Jan 30 2010
The first experiments at Lawrence Livermore National Laboratory’s National Ignition Facility (NIF) have demonstrated a unique physics effect that bodes well for NIF’s success in generating a self-sustaining nuclear fusion reaction.
In inertial confinement fusion (ICF) experiments on NIF, the energy of 192 powerful laser beams is fired into a pencil-eraser-sized cylinder called a hohlraum, which contains a tiny spherical target filled with deuterium and tritium, two isotopes of hydrogen. Rocket-like compression of the fuel capsule forces the hydrogen nuclei to combine, or fuse, releasing many times more energy than the laser energy that was required to spark the reaction. Fusion energy is what powers the sun and stars.
The interplay between NIF’s high-energy laser beams and the hot plasma in NIF fusion targets, known as laser-plasma interactions, or LPI, has long been regarded as a major challenge in ICF research because of the tendency to scatter the laser beams and dissipate their energy. But during a series of test shots using helium- and hydrogen-filled targets last fall, NIF researchers were able to use LPI effects to their advantage to adjust the energy distribution of NIF’s laser beams.
The experiments, described in an article in today’s edition of Science Express, the online version of the journal Science, resulted in highly symmetrical compression of simulated fuel capsules – a requirement for NIF to achieve its goal of fusion ignition and energy gain when ignition experiments begin later this year.

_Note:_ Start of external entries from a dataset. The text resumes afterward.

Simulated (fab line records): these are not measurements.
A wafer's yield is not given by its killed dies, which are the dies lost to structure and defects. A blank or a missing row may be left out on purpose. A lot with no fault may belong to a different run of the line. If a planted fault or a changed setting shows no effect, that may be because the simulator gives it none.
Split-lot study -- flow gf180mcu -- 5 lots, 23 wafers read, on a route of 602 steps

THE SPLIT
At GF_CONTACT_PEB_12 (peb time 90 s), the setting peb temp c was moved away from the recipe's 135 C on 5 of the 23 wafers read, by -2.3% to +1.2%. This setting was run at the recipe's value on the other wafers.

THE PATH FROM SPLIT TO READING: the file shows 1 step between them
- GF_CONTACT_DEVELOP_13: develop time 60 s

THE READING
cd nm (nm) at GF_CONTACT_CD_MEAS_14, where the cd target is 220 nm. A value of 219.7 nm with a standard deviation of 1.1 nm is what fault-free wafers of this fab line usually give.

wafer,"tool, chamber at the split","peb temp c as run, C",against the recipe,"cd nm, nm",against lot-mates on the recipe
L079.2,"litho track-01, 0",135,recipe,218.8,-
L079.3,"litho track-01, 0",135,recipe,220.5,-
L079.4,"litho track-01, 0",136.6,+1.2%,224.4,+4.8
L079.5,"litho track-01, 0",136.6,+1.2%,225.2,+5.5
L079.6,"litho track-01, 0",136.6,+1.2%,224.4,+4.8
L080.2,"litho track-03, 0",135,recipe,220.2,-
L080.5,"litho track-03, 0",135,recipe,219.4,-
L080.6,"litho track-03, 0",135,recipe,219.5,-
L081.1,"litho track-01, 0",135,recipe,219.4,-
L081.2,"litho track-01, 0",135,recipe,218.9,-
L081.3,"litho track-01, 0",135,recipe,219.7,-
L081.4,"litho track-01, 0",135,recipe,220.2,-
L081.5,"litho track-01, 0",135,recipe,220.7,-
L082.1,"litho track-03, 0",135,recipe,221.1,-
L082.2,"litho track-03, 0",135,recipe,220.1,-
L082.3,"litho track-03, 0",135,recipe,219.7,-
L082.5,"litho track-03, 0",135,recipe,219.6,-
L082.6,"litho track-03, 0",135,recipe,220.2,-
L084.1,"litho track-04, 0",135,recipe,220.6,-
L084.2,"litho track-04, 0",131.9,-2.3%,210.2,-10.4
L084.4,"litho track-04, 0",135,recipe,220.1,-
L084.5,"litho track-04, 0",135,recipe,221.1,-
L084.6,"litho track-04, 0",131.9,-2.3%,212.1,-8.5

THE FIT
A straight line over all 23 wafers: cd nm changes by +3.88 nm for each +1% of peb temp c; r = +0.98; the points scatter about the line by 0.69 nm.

“Laser-plasma interactions are an instability, and in many cases they can surprise you,” said ICF Program Director Brian MacGowan. “However, we showed in the experiments that we could use laser-plasma interactions to transfer energy and actually control symmetry in the hohlraum. Overall, we didn’t find any pathological problem with laser-plasma interactions that would prevent us generating a hohlraum suitable for ignition.”
Using LPI effects to tune ICF laser energy is “a very elegant way to do it,” said Siegfried Glenzer, NIF plasma physics group leader. “You can change the laser wavelengths and get the power where it’s needed without increasing the power of individual beams. This way you can make maximum use of all the available laser beam energy.”
In the Science Express article, Glenzer, MacGowan and their NIF colleagues reported that “self-generated plasma-optics gratings on either end of the hohlraum tune the laser power distribution in the hohlraum, producing symmetric X-ray drive.” Glenzer said the gratings act like tiny prisms, redirecting the energy of some of the laser beams just as a prism splits and redirects sunlight according to its wavelength.
Glenzer attributed the new LPI phenomenon to the size of the test hohlraums, which, while somewhat smaller than actual NIF ignition targets, are two to three times larger than hohlraums used in previous ICF experiments at other laser facilities. He said the increased amount of the high-temperature, low-density plasma in the areas where the laser beams enter the hohlraum was responsible for the spontaneous generation of the plasma gratings.
The technique of slightly shifting the wavelength of some laser beams to control the transfer of energy between the beams and equalize the laser power distribution in the hohlraum had been predicted and modeled by NIF scientists using high-fidelity three-dimensional simulations. In last fall’s experiments, an initially asymmetric target implosion with a “pancake” shape was changed to a spherical shape by the wavelength-shifting technique, validating the modeling results.
The NIF laser system began firing all 192 laser beams onto targets in June 2009. In order to characterize the X-ray drive achieved inside the target cylinders as the laser energy is ramped up, these first experiments were conducted at lower laser energies and on smaller targets than will be used for ignition experiments. These targets used cryogenically cooled gas-filled capsules that act as substitutes for the fusion fuel capsules that will be used in the ignition campaign that begins this summer.
Before the wavelength-shifting effects were tested, the only way to adjust the laser energy reaching the walls of the hohlraum, where it is converted into X-rays that heat and ablate the outer surface of the fuel capsule and cause the compression of the fuel inside the capsule, was to adjust the relative energy of the laser beams in the early stages of a shot, during preamplification.
By taking advantage of the LPI effects in the target, as the beams crossed at the entrance of the hohlraums, the scientists could make use of minute wavelength adjustments, ranging from a fraction of an angstrom to a few angstroms (an angstrom is one ten-billionth of a meter, about the size of an atom). With the LPI scheme, “you can run every beam at maximum power and have another distribution mechanism to achieve symmetry,” Glenzer said.
The test shots proved NIF’s ability to deliver sufficient energy to the hohlraum to reach the radiation temperatures – more than 3 million degrees Centigrade – needed to create the intense bath of X-rays that compress the fuel capsule. When NIF scientists extrapolate the results of the initial experiments to higher-energy shots on full-sized hohlraums, “we feel we will be able to create the necessary hohlraum conditions to drive an implosion to ignition,” said Jeff Atherton, director of NIF experiments.
At the end of the experimental campaign, the NIF lasers set a world record by firing more than one megajoule of ultraviolet energy into a hohlraum – more than 30 times the energy previously delivered to a target by any laser system.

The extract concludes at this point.